“The SCRUB Act is a common sense solution that forces lawmakers and our agencies to be honest about the regulatory system by fixing the rules that need fixing and dropping those that have outlived their useful purpose.”
Jan 12 2016
WASHINGTON, D.C. – U.S. Senator Joni Ernst (R-IA) today spoke on the floor of the United States Senate urging support of her legislation, the Searching for and Cutting Regulations that are Unnecessarily Burdensome Act – or SCRUB Act – which establishes a commission-based procedure to reduce the federal regulatory burden on the economy. The SCRUB Act recently passed the House with bipartisan support and awaits a vote in the Senate.
Mr. President, I rise today to talk about the “Searching for and Cutting Regulations that are Unnecessarily Burdensome Act” – more affectionately known as the SCRUB Act.
This past summer, my colleague Senator Hatch and I introduced this legislation to help free American families and small businesses from the unnecessary burdens of our regulatory system.
And I am pleased to mention that this bill passed the House last week on a bi-partisan basis.
For too long, our nation’s innovators and employers have been trying to comply with a swath of outdated, duplicative, or obsolete regulations that hamper their growth and creativity.
Many of these regulations also come with stacks of paperwork requirements that force our small businesses to spend time on filling in the blanks rather than filling in jobs.
The SCRUB Act – would peel back these types of regulations so our businesses can focus on doing what they know best; innovating and creating jobs.
The purpose of this bill is to take an objective and in-depth look at major regulations that are at least 15 years old and could be repealed because they have:
(1) achieved their goal and there is no threat to the problem recurring;
(2) technology or market changes have made the regulation unnecessary or;
(3) they are ineffective or overlap with other federal or state regulations.
For decades, lawmakers and presidents on both sides of the aisle have recognized the need to unleash our small businesses and job creators from rules and regulations that don’t make sense.
You see, when new rules are proposed there is very little - if any - attention paid to how the new rule will work with the hundreds of other rules that came before it.
This buildup of rules are a cumulative burden on our businesses which ultimately slows job growth and hits families that are already struggling to make ends meet even harder.
In fact, according to one study - if the cost of all these regulations were considered an independent country – all of the costs of these rules and regulations - it would be about the 10th largest economy in the world.
And let’s face it. The more expensive it becomes to make a product or deliver a service, the more money the consumer will have to dig out of their own pockets to pay for it.

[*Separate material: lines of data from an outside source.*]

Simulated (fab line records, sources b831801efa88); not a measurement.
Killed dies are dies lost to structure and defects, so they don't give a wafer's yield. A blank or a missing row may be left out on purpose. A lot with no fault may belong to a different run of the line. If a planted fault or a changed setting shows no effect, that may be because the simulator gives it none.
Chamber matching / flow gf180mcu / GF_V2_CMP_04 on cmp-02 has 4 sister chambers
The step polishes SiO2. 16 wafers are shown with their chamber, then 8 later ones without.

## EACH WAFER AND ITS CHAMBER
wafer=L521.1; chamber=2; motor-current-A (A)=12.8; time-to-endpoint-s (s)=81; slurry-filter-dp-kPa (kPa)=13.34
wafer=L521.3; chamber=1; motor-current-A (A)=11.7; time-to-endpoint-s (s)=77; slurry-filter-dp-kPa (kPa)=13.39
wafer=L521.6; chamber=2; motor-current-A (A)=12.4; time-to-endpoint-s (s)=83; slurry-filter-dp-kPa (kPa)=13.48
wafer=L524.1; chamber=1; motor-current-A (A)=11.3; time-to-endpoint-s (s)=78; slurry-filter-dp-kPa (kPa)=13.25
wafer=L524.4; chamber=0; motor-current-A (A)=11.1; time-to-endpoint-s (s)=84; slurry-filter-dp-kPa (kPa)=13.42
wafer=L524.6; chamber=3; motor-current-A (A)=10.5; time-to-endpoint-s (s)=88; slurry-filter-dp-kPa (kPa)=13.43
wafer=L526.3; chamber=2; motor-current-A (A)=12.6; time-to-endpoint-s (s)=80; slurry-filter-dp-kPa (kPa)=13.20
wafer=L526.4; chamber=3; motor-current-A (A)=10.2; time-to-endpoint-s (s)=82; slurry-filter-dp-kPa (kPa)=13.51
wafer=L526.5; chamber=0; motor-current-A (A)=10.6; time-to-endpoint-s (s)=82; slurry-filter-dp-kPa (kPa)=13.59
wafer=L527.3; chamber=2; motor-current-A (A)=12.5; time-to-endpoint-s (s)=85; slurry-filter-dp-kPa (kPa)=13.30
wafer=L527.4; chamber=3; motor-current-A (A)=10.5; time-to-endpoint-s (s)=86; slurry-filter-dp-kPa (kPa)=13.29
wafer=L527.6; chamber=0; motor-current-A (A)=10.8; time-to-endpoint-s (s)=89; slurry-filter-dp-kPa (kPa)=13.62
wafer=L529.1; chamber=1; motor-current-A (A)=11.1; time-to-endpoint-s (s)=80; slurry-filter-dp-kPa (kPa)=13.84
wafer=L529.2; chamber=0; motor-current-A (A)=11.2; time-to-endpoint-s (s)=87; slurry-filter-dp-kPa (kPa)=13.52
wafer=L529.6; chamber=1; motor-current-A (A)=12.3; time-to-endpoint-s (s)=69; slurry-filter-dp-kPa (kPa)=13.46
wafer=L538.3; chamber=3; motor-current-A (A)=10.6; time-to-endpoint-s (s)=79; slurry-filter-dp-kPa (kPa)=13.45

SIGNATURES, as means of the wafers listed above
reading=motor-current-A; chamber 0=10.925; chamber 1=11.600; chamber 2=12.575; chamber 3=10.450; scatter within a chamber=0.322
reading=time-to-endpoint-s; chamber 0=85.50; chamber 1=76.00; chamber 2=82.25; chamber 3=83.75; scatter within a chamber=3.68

And it’s those families that are working multiple jobs to provide for their kids that are going to be hit the hardest.
Mr. President, this bill is how we start to solve that problem.
The SCRUB Act establishes a bipartisan, blue-ribbon commission to give a fair and thoughtful review of our nation’s existing regulations.
Once the Commission is finished with their review, it would provide its recommendations to Congress and we would have an opportunity to vote on them.
If an agency wants to impose a new regulation – they can do that under the SCRUB Act - but they would have to offset the cost of that new regulation by repealing an existing one that is of equal cost and has been deemed unnecessary or outdated by the Commission.
I know Iowa families do this. They can prioritize.
So why can’t our federal agencies?
We simply cannot allow the buildup of unnecessary and costly regulations over time.
I will end with just one last comment.
Rules and regulations often have unintended consequences.
It is our responsibility as lawmakers to not only recognize when this happens, but to then proactively fix it.
The SCRUB Act is a common sense solution that forces lawmakers and our agencies to be honest about the regulatory system by fixing the rules that need fixing and dropping those that have outlived their useful purpose.
I want to thank Senator Hatch for his leadership on this and urge all of my colleagues to support this legislation.